Trucking fleets in Florida showed a 360-percent increase in commercial vehicle activity between Aug. 23 and Sept. 6 as Hurricane Irma neared a potential landfall in the continental U.S., according to data released today by telematics technology provider Geotab Inc.
The increase in traffic occurred as fleets responded to demand for disaster-related resources and as businesses evacuated to safer areas, Toronto-based Geotab said. The company analyzed data from more than 33,000 Geotab-connected vehicles in Florida to measure the impact of the looming storm on the transportation industry.

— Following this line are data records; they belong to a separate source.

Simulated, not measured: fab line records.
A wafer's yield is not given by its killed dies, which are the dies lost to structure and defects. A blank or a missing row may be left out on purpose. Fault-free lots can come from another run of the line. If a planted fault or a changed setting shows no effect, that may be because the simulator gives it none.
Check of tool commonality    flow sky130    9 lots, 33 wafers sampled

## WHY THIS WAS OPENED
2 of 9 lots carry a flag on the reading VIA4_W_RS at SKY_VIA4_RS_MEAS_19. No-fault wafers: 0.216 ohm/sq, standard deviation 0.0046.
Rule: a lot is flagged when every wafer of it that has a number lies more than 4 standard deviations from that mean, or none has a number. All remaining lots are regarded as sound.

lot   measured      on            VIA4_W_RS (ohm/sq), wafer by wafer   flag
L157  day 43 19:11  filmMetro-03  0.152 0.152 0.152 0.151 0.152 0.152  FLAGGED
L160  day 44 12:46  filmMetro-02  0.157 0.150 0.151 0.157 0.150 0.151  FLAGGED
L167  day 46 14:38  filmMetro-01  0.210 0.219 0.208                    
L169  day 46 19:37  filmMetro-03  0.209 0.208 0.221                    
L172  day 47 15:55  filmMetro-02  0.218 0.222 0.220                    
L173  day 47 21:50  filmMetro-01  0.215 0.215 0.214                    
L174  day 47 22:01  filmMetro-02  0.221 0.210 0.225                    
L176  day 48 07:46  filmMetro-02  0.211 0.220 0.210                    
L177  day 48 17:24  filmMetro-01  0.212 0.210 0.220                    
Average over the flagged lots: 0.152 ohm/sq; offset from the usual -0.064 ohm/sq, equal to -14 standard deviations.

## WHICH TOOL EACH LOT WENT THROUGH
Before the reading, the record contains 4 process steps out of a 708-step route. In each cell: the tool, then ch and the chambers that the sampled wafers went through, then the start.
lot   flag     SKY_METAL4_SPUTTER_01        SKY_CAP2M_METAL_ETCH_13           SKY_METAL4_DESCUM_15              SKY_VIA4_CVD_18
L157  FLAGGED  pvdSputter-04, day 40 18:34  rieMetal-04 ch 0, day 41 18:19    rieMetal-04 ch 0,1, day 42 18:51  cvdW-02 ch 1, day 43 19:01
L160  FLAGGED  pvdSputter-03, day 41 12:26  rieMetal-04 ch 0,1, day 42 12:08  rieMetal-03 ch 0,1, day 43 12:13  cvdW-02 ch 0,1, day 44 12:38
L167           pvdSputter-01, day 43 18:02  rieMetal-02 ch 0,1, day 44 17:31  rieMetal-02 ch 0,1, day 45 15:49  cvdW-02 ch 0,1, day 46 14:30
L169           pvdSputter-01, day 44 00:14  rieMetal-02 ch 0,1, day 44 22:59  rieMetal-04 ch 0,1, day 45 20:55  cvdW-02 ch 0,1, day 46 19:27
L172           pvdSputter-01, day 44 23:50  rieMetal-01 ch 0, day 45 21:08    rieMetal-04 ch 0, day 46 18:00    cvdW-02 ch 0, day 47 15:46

Hurricane Irma has already had the opposite effect in Puerto Rico, where commercial traffic declined yesterday as the storm destroyed buildings and flooded roads. The fleet utilization rate dropped from 91 percent of all Geotab-connected vehicles, which is the typical weekday level, to just 35 percent after the storm hit, the company said.
In addition to increased vehicle activity in the major cities of Orlando, Tampa, and Miami, Florida, which typically have high volumes of commercial activity, Geotab found increases in Jacksonville and Pensacola, Florida, to the north, which tend to have much less traffic, the company said.
"Our data shows a significant influx in sheer vehicle activity and not necessarily an increase of vehicles," Geotab CEO Neil Cawse said in a statement. "Comparing vehicle data from last month to that of today, there is an explosion of activity in Florida's largest cities and a massive increase in traffic up the I-95 and I-75 highways."
The jump in traffic has also triggered a spike in demand for fuel, Geotab data shows. On an average weekday in Florida, 36 percent of Geotab vehicles fill up their tanks at least once, but that number has risen above 45 percent in recent days, the company said.
Geotab will continue to monitor the effects of Hurricane Irma on commercial vehicle activity and will publish additional data to help commercial- and emergency-response vehicles travel safely as they respond to potential storm victims, the company said.
Irma is projected to reach the Florida Keys early Sunday morning and hit virtually all of south, central, and the lower west coast of the state with heavy rains, strong wind gusts, and potentially devastating storm surges.